Money makes the world go round, a truth as reliable as death and taxes. Companies often lure and retain high performing employees, particularly executives, through promises of incentive compensation. Sophisticated employees seek certainty through a written agreement specifying their compensation package, while employers often insist on maintaining a large degree of discretion over performance-based compensation. This tension frequently results in a written agreement that contains language so broad that its enforceability becomes questionable.

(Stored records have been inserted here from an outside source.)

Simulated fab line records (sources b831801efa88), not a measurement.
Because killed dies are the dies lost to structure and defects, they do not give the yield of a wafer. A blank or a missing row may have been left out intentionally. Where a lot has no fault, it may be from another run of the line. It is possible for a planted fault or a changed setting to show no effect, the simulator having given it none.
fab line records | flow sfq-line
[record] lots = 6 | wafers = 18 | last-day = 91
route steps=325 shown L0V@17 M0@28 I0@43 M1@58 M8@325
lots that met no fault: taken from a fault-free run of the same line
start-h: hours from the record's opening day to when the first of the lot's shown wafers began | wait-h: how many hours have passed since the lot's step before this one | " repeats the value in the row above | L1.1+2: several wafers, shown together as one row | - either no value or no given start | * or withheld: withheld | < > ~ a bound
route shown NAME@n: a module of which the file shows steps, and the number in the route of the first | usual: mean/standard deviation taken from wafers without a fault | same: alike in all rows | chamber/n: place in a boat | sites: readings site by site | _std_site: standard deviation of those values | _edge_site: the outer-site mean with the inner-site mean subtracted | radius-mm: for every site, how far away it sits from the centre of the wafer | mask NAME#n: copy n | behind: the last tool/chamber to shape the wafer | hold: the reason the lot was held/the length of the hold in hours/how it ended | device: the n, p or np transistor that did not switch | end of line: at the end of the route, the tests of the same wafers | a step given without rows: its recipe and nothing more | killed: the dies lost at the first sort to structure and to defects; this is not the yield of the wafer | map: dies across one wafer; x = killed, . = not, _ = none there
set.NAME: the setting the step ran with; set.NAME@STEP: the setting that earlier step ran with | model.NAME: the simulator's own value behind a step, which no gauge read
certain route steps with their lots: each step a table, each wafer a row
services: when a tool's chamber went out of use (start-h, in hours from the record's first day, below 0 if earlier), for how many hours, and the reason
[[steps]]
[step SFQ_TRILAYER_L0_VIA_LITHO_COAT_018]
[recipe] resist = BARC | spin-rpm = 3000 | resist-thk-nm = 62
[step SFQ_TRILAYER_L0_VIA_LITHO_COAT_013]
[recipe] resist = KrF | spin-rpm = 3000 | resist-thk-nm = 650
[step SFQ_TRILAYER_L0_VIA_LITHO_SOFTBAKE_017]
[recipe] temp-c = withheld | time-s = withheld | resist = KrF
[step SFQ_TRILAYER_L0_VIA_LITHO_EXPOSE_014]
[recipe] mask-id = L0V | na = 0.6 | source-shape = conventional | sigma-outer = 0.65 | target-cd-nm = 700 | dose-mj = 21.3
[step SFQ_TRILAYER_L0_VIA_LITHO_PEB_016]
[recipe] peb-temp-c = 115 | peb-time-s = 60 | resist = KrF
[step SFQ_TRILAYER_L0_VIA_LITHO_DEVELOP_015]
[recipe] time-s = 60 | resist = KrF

Retention of Absolute Discretion Places Payment at Employer’s Whim. Suppose a well-credentialed executive commences work with a new employer after signing a contract that promises a salary plus a performance bonus based on objective criteria. Now suppose the executive exceeds expectations but the employer reneges on paying the full bonus. This is exactly the scenario posed in Sathe v. Bank of N.Y., No. 89 CIV. 6810 LBS, 1990 WL 58862 (S.D.N.Y. May 2, 1990), where the court recognized the employer retained the right to deny a bonus even though the incentive plan included metrics identifying how a bonus would be calculated, because the plan included the following carveout language:

All actions of this plan committee will be subject to the approval of the chairman. This plan can be amended, terminated or revoked at any time by the chairman. Nothing in this plan shall give rise to any special compensation or other sum under this plan unless and until any such amount shall have been paid to such individual, and prior to such payment the chairman shall have the power to revoke and nullify any and all steps previously taken towards making any award to any person.